The common denominator is that Superman Krypton Coaster and Dominator are B&M (Bolliger & Mabillard) floorless coasters. Superman, operating since 2000, makes its home at Six Flags Fiesta Texas while Dominator, operating since 2008, is located at Kings Dominion. (Dominator actually opened in 2000 as Batman:Knight Flight and has a rather complicated history, in that it first opened at Six Flags Ohio, which was originally Geauga Lake, before becoming Six Flags Worlds of Adventure and then Geauga Lake & Wildwater Kingdom.)
Layout, Theme and Setting
Superman, themed after the DC Comics superhero, features a sprawling layout over a limestone quarry, with 4,025 feet of track. Dominator, which has no discernible theme, also features a sprawling layout with 4,210 feet of track. In fact it’s the longest floorless coaster currently in operation. Dominator is located near the front of its park and occupies a plot of land with grass underneath. The trees are some distance away. For theming and setting Superman comes out way ahead. Those of you who visit Six Flags and Cedar Fair parks are undoubtedly aware that Six Flags has a licensing agreement with DC Comics whereas Cedar Fair does not, so that the Batman theming had to be removed from Dominator when Cedar Fair purchased it, and nothing was substituted.

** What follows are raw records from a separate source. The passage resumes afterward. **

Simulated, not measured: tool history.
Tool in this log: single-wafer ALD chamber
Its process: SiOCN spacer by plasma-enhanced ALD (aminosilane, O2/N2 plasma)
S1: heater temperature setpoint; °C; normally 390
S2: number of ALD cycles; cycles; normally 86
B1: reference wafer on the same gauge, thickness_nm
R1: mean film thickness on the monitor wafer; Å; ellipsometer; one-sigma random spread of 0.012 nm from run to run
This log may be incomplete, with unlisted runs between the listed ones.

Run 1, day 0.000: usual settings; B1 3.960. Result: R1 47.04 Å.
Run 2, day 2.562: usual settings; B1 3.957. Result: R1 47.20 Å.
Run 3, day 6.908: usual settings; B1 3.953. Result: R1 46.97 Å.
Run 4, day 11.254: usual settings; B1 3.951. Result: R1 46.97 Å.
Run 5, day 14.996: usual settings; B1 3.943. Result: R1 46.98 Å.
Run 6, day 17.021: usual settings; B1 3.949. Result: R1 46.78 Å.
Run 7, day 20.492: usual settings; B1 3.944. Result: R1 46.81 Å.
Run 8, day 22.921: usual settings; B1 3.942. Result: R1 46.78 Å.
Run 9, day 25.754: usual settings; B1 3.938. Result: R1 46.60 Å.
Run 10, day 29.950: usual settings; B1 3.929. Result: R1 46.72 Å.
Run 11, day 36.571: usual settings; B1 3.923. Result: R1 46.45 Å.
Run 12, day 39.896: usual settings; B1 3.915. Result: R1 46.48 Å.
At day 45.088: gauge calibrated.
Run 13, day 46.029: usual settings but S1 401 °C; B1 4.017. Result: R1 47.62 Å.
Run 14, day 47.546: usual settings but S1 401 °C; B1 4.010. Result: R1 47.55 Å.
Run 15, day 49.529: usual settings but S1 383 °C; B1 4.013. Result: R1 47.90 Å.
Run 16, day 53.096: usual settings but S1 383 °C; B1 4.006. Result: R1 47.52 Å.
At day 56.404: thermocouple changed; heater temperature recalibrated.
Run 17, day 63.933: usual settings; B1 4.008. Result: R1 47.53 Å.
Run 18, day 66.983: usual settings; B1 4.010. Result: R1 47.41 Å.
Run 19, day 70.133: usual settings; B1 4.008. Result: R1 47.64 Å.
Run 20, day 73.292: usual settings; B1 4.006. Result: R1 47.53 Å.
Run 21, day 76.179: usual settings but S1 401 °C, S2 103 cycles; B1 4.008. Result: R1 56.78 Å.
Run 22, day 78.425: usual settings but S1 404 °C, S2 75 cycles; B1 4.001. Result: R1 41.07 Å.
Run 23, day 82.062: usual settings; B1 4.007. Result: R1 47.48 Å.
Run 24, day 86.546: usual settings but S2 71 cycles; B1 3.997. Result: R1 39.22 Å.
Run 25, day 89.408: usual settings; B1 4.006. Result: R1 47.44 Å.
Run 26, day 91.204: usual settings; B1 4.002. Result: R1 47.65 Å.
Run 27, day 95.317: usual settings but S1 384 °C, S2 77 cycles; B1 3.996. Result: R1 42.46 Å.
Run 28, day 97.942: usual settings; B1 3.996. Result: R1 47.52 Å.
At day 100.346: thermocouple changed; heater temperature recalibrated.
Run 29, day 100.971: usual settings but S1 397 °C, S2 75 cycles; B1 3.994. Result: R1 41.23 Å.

Superman has six inversions (vertical loop, zero-g roll, cobra roll and interlocking corkscrews) while Dominator has five (vertical loop, cobra roll and interlocking corkscrews). When it opened Superman set a record, broken in 2013, for the tallest vertical loop on a coaster. In this category I would have to give Superman the edge for greater variety.
A ride on Superman begins with a slight left turn out of the loading station and ascent up a 168-foot chain lift hill. Upon reaching the top the train makes a 180-degree turn before dropping 168 feet off the quarry wall at a pretty wicked right angle. It then shoots up into a 145-foot vertical loop with an imposing statue of Superman at the top. From there it ascends into a helix over the quarry wall, followed by a zero-g roll. Shortly thereafter it enters the cobra roll, then navigates a couple of turns and hits the mid course brake run. Upon exiting the brake run the train drops sharply to the right and enters the interlocking corkscrews. After a short straightaway it returns to the station. Of note is that Superman reaches a maximum speed of 70 mph.
A ride on Dominator begins with a small dip (similar to the one on Nitro at Six Flags Great Adventure) and 180-degree right turn out of the station. The train then ascends a 157-foot chain lift hill and upon reaching the top, plummets 148 feet at a right angle. It shoots up into a 135-foot vertical loop, followed by an upward right turn, before swooping down and entering the cobra roll. After the cobra roll the train makes a right turn which takes it to the mid course brake run. From that point it drops before ascending and navigating the interlocking corkscrews. Upon exiting the corkscrews it goes through a couple of twisty turns that take it back to the loading station. The ride is very well paced, with good airtime as well as a high thrill factor. And the train passes by the station twice during its course, once after the loop and once after the cobra roll. Dominator reaches a maximum speed of 65 mph.
And the winner is…Superman. Both coasters are awesome and while Superman has an extra inversion, this is not the deciding factor. These coasters pretty much parallel each other in ride experience so it ultimately comes down to the setting. Although Dominator features a very nice layout, it can’t top Superman’s. Like Iron Rattler, Superman uses the park’s quarry wall to great advantage. Creating a theme park at the site of an old limestone quarry was a stroke of genius and incorporating what remains of the quarry into coaster layouts significantly enhances the ride experience.
What’s your take? Have you ridden Superman and Dominator and if so, how do you think they match up?